EU unveils plans to wind down failed banks
The European Commission has outlined plans for a single authority that will be responsible for winding down eurozone banks that get into trouble.
The blueprint for a "single resolution mechanism" was unveiled by EU commissioner Michel Barnier.
It may put the Commission on a collision course with Germany, which has argued that such an authority would be in breach of EU treaties.
The authority is part of wider plans for a European banking union.
The banking union project is designed to prevent a repeat of the global banking crisis.
Under the single resolution mechanism (SRM), a new authority will be given power to close or restructure any eurozone bank that runs into trouble.
This would override the decisions of authorities in individual EU states, which are currently in charge of closing failed banks.
Critics have warned that this could mean national governments being required to hand over taxpayers' money to help rescue banks.
Under the SRM, a 55bn-euro ($70.5bn; £47.3bn) fund will be established, financed by levies on banks. As money is drawn from the fund to shore up banks, further levies would be imposed to top it up.

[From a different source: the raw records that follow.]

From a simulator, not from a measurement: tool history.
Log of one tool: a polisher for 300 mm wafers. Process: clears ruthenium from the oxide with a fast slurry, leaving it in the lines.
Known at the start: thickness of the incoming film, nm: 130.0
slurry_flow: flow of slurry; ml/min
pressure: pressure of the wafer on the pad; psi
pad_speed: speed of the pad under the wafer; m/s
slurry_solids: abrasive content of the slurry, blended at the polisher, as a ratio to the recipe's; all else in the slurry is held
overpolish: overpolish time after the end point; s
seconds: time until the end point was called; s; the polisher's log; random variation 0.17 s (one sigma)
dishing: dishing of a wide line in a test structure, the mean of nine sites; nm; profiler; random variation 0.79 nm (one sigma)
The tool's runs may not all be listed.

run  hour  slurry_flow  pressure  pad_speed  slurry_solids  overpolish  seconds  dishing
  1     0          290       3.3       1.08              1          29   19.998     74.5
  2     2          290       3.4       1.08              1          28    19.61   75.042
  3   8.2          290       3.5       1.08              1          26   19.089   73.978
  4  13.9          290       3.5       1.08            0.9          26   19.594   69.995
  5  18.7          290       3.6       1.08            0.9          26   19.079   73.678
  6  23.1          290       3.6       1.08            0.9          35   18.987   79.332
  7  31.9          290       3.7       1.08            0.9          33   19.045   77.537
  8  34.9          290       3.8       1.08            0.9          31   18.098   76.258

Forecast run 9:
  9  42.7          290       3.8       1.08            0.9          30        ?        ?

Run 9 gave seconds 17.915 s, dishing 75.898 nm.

Mr Barnier insisted that the plan included safeguards to stop governments being forced to contribute taxpayers' money.
But Germany, the biggest economy in the eurozone, has voiced its objections to the creation of a single authority, arguing that it would require a new European treaty that may take years to agree.
On Tuesday, the German finance minister, Wolfgang Schaeuble, warned that the plan risked creating "new uncertainty in markets".
Speaking in Brussels, he said: "We have to stick to the given legal basis, as otherwise we risk major turbulence.
"I would strongly ask the Commission in its proposal for an SRM to be very careful, and to stick to the limited interpretation of the given treaty."